|Reviews for Lost In Love|
| Guest chapter 4 . 1/25
| bluewitch chapter 4 . 7/2/2008
It's been a while... Aren't you going to update it? Please do...
| bluewitch chapter 1 . 5/14/2008
when will be the next update...?
| savannah chapter 4 . 2/16/2008
darnit the stor
| Miko-Chi chapter 1 . 2/23/2007
gogogogogogogogogog faster upload n
GONG XI FA CAI TO u TOO!
| cici chapter 4 . 1/14/2007
COOLIO NICE CLIFF HANGER!
| celestial lelila chapter 4 . 12/9/2006
haru, ranma's brother, eh? that's a bit unexpected. y is that akane's happy to see him? why doesn't nabiki remember him? why didn't ranma recognize him? where has he been for the past decade? i'm very interested to see the story behind that.

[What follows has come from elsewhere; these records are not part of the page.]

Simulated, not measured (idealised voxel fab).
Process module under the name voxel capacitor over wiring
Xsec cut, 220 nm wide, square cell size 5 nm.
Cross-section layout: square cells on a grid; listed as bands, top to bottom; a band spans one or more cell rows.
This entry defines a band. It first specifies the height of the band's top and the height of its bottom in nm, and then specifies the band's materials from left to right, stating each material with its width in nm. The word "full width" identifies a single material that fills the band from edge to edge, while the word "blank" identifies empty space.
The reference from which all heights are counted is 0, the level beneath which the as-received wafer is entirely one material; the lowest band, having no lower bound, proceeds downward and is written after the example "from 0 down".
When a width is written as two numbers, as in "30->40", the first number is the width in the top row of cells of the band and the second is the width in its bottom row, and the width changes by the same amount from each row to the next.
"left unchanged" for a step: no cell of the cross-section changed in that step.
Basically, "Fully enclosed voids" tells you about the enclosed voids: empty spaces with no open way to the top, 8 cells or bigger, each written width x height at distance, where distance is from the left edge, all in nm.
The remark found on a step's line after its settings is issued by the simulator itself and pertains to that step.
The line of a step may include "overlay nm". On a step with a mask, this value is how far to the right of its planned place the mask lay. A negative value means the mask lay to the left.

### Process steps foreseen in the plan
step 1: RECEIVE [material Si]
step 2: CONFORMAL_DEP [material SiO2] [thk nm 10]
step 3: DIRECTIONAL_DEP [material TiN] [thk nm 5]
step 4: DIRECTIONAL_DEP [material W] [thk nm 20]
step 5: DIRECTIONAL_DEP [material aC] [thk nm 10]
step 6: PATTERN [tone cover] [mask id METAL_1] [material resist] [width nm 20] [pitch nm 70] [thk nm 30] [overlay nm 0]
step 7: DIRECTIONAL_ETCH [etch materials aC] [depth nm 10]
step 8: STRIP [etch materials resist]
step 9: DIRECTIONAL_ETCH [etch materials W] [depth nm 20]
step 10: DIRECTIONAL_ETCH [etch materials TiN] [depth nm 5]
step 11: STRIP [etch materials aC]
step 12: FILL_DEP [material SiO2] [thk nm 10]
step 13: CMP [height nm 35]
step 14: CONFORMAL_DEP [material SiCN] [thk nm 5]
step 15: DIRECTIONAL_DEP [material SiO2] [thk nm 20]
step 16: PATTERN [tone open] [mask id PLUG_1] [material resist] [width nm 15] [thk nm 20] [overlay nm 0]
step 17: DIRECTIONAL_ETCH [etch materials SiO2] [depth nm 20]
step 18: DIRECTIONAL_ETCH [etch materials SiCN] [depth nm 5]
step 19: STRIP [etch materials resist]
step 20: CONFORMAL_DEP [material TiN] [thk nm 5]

i like what u've got so far, but there's 2 things-the switching of the pov's is a bit too much, and it all seems over dramatic. i figure u're trying to draw out the suspense of it, but the pov switching and the shortness of the chapters cut out any chance of the suspense doing its job so emotions just seem drawn out and over done. such as ranma when he sees akane on the stretcher. since when did he learn to talk like that? he's no slouch when it comes to speech but he's no literary genius either. try adding more description to the characters and the scene. what exactly happened to akane in the school yard? all we got was that she's hurt by some thugs and they had whips, and that's it. she's a martial artist, did she fight back? did she have any help? what r they doing?
don't think i'm knocking what u got. i like it but i just think it needs a lil more work. i think u could really have a great story. i'll be interested in the next chapter.
| thames chapter 1 . 12/7/2006
I don't understand this one.
| Miko-Chi chapter 4 . 12/5/2006
wait..waitwaitwait..well...eerrmm..well..i'm blur a bit but i don reli get genma n nabiki's pov..was genma hit by sumone? who was nabiki talking too? i'm so blurr...but i like ur storysuspense is in there hehe keep it up n continue to upload!
| SG1 FMA DC chapter 4 . 12/4/2006
| thereviewergirl chapter 4 . 12/3/2006
“Pleased to meet you, Saotome Ranma. I’m Saotome Haru, your brother.”
that was quite unexpected... but wonderful nonetheless! you have a great thing going on here... is akane really in love with haru? or is it like the thing she had for tofu or something? gosh... this is rXa right? what's gonna happen next? how will akane react? how will ranma react? please update soon! :p
| ranma girl 14 chapter 4 . 12/3/2006
dun dun dun,quite shocking,wonder why he seems mad at Ranma? plz plz update soon _
| Miko-Chi chapter 3 . 11/16/2006
hi zarrah! here's another review for u! u grammar is just the best for me! especially chap.2 which i find it rather interesting as ranma realises his mistake and kuno being a nice guy for once! Go on and update!
| Mu-Tzu Saotome chapter 3 . 11/6/2006
Well, I'm reviewing from chapter 3 because, honestly, 1803 words are not so difficult to remember, or worth to split them up in three parts, for that matter. So first of all, doing large chapters can be quite boring for some readers but, those who want something good out of a story, and therefore leave good reviews behind, usually like larger chapters. In fact, more than a chapter, you seem to post scenes, acts. Chapters have more than one or two scenes.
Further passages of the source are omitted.